Near-Optimal Data Source Selection for Bayesian Learning

TL;DR

This paper addresses the challenge of selecting data sources efficiently for Bayesian learning, proposing algorithms with provable guarantees and validating their effectiveness through numerical experiments.

Contribution

It transforms the data source selection problem into a submodular set covering problem and introduces a fast greedy algorithm with strong performance guarantees.

Findings

The data source selection problem is NP-hard.

The greedy algorithms achieve near-optimal performance.

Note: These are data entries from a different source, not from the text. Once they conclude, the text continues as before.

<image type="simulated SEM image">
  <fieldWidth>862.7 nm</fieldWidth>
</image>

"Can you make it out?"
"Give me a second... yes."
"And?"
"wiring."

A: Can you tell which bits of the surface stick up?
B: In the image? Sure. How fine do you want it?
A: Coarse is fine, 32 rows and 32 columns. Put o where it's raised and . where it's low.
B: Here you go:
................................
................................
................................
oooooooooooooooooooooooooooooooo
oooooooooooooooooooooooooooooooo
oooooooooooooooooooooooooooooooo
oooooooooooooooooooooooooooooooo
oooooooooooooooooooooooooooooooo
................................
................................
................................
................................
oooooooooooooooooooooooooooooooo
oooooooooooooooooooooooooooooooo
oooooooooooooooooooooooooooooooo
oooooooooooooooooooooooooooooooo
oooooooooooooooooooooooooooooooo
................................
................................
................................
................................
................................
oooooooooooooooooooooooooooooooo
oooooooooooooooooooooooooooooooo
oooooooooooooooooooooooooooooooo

Numerical results confirm practical effectiveness.

Abstract

We study a fundamental problem in Bayesian learning, where the goal is to select a set of data sources with minimum cost while achieving a certain learning performance based on the data streams provided by the selected data sources. First, we show that the data source selection problem for Bayesian learning is NP-hard. We then show that the data source selection problem can be transformed into an instance of the submodular set covering problem studied in the literature, and provide a standard greedy algorithm to solve the data source selection problem with provable performance guarantees. Next, we propose a fast greedy algorithm that improves the running times of the standard greedy algorithm, while achieving performance guarantees that are comparable to those of the standard greedy algorithm. The fast greedy algorithm can also be applied to solve the general submodular set covering problem with performance guarantees. Finally, we validate the theoretical results using numerical examples, and show that the greedy algorithms work well in practice.